"(Jack) Kerouac (Author of "On the Road ")introduced the phrase "Beat Generation" in 1948, generalizing from his social circle to characterize the underground, anticonformist youth gathering in New York at that time. The name came up in conversation with the novelist John Clellon Holmes who published an early Beat Generation novel, Go (1952), along with a manifesto in The New York Times Magazine: "This Is the Beat Generation" In 1954. Nolan Miller published his third novel, Why I Am So Beat (Putnam), detailing the weekend parties of four students.
The adjective "beat" was introduced to the group by Herbert Huncke, though Kerouac expanded the meaning of the term. "Beat" came from underworld slang—the world of hustlers, drug addicts and petty thieves, where Ginsberg and Kerouac sought inspiration. "Beat" was slang for "beaten down" or downtrodden, but to Kerouac, it also had a spiritual connotation as in "beatitude". Other adjectives discussed by Holmes and Kerouac were "found" and "furtive." Kerouac felt he had identified (and was the embodiment of) a new trend analogous to the influential Lost Generation.
In "Aftermath: The Philosophy of the Beat Generation" Kerouac criticized what he saw as a distortion of his visionary, spiritual ideas:
The Beat Generation, that was a vision that we had, John Clellon Holmes and I, and Allen Ginsberg in an even wilder way, in the late Forties, of a generation of crazy, illuminated hipsters suddenly rising and roaming America, serious, bumming and hitchhiking everywhere, ragged, beatific, beautiful in an ugly graceful new way—a vision gleaned from the way we had heard the word "beat" spoken on street corners on Times Square and in the Village, in other cities in the downtown city night of postwar America—beat, meaning down and out but full of intense conviction. We'd even heard old 1910 Daddy Hipsters of the streets speak the word that way, with a melancholy sneer. It never meant juvenile delinquents, it meant characters of a special spirituality who didn't gang up but were solitary Bartlebies staring out the dead wall window of our civilization..." (source)
The "Beat generation" was characterized by Jazz Music, drug use and "coffee house poetry". It also found a home in Laurel Canyon. Los Angeles:
"In the 50s, Beat poet Wulf Zendik moved into the canyon with his lover, Arol, and started the first of many incarnations of his organic, sustainable, cult-like Zendik Farm. Conversely, modern architects came to grade hillsides and erect modern Case Study Houses and tract homes that had little to do with the canyon’s woodsy charm and everything to do with stylized glamour. During this time, Dennis Hopper, James Dean, and Marlon Brando all had homes here." (Source)
In the 1950s, as Barney Hoskyns has written in Hotel California, Laurel Canyon was home to all “the hippest young actors,”

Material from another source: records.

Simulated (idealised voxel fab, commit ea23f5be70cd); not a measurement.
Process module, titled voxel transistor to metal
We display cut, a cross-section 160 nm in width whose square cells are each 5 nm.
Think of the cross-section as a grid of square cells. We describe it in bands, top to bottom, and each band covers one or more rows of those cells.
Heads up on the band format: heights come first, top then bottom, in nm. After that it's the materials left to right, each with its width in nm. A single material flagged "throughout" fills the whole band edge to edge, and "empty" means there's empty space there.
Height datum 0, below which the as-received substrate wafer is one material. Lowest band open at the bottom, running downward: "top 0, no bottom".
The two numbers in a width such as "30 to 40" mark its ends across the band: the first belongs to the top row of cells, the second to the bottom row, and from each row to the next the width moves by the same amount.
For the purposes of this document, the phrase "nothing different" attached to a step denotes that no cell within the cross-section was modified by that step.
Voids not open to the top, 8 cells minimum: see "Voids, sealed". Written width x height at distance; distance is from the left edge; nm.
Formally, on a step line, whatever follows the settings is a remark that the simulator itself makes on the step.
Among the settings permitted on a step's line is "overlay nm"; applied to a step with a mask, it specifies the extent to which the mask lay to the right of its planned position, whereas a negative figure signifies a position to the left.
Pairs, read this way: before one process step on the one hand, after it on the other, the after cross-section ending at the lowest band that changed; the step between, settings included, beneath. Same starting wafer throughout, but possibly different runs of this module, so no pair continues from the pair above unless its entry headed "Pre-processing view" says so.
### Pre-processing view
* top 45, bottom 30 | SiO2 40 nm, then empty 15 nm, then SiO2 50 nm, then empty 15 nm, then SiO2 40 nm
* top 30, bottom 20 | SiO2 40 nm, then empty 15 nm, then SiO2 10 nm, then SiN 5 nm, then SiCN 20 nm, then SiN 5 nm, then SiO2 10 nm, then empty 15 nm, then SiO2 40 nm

Marlon Brando, James Dean, James Coburn and Dennis Hopper. Natalie Wood. In fact, Natalie lived in the very home that Cass Elliot would later turn into a Laurel Canyon party house Sal Mineo, lived at the mouth of the canyon Nick Adams, lived just a mile or so away (as the crow flies) in neighboring Coldwater Canyon.
With the exception of Hopper, all of their lives were tragically cut short, proving once again that Laurel Canyon can be a very dangerous place to live.
* James Dean, who ostensibly died in a near head-on collision on September 30, 1955, at the tender age of twenty-four
* Nick Adams died on February 6, 1968, at the age of thirty-six, in his home at 2126 El Roble Lane in Coldwater Canyon. His official cause of death was listed as suicide, of course, but as actor Forrest Tucker has noted, “All of Hollywood knows Nick Adams was knocked off.”
* Sal Mineo, whose murder on February 12, 1976 we have already covered.
* Natalie Wood, who died on November 29, 1981 in a drowning incident that has never been adequately explained (source)
Which brings us back to the most prominent member of the Laurel Canyon Club:
* Lookout Mountain Laboratory was originally envisioned as an air defense center. Built in 1941 and nestled in two-and-a-half secluded acres off what is now Wonderland Park Avenue, the installation was hidden from view and surrounded by an electrified fence. By 1947, the facility featured a fully operational movie studio. In fact, it is claimed that it was perhaps the world’s only completely self-contained movie studio. With 100,000 square feet of floor space, the covert studio included sound stages, screening rooms, film processing labs, editing facilities, an animation department, and seventeen climate-controlled film vaults. It also had underground parking, a helicopter pad and a bomb shelter.
* the studio produced some 19,000 classified motion pictures
* the facility was run by the U.S. Air Force
* process AEC footage of atomic and nuclear bomb tests.
* indications that Lookout Mountain Laboratory had an advanced research and development department that was on the cutting edge of new film technologies
* 3-D effects were apparently first developed at the Laurel Canyon site
* Hollywood luminaries like John Ford, Jimmy Stewart, Howard Hawks, Ronald Reagan, Bing Crosby, Walt Disney and Marilyn Monroe were given clearance to work at the facility on undisclosed projects.
* The facility retained as many as 250 producers, directors, technicians, editors, animators, etc., both civilian and military, all with top security clearances – and all reporting to work in a secluded corner of Laurel Canyon.
* the secret bunker had been up and running for more than twenty years before Laurel Canyon’s rebellious teen years, and it remained operational for the most turbulent of those years
* The existence of the facility remained unknown to the general public until the early 1990s (Ibid)
Svali, an Illuminati Defector, stated that the Cult had a location in California which made all of the training films for "Trauma-based mind control". No other place has been identified besides this one. These training films were undoubtedly also a part of the MK-Ultra program and would prove to be an extremely important key in exposing the Illuminati fraud and global conspiracy. I would love to get my hands on one for publication and exposure purposes.
Were James Dean, Natalie Wood, Nick Adams and others some of the first victims of the MK-Ultra experiments? One of the characteristics of Trauma-based mind control is that it breaks down in the mid 20s to 30s. If a candidate cannot be reprogrammed, they are usually dispatched in snuff films, or simply murdered in a staged suicide or accident.
A tragic end for an equally tragic life. (Much Thanks to David McGowen for his research on Laurel Canyon)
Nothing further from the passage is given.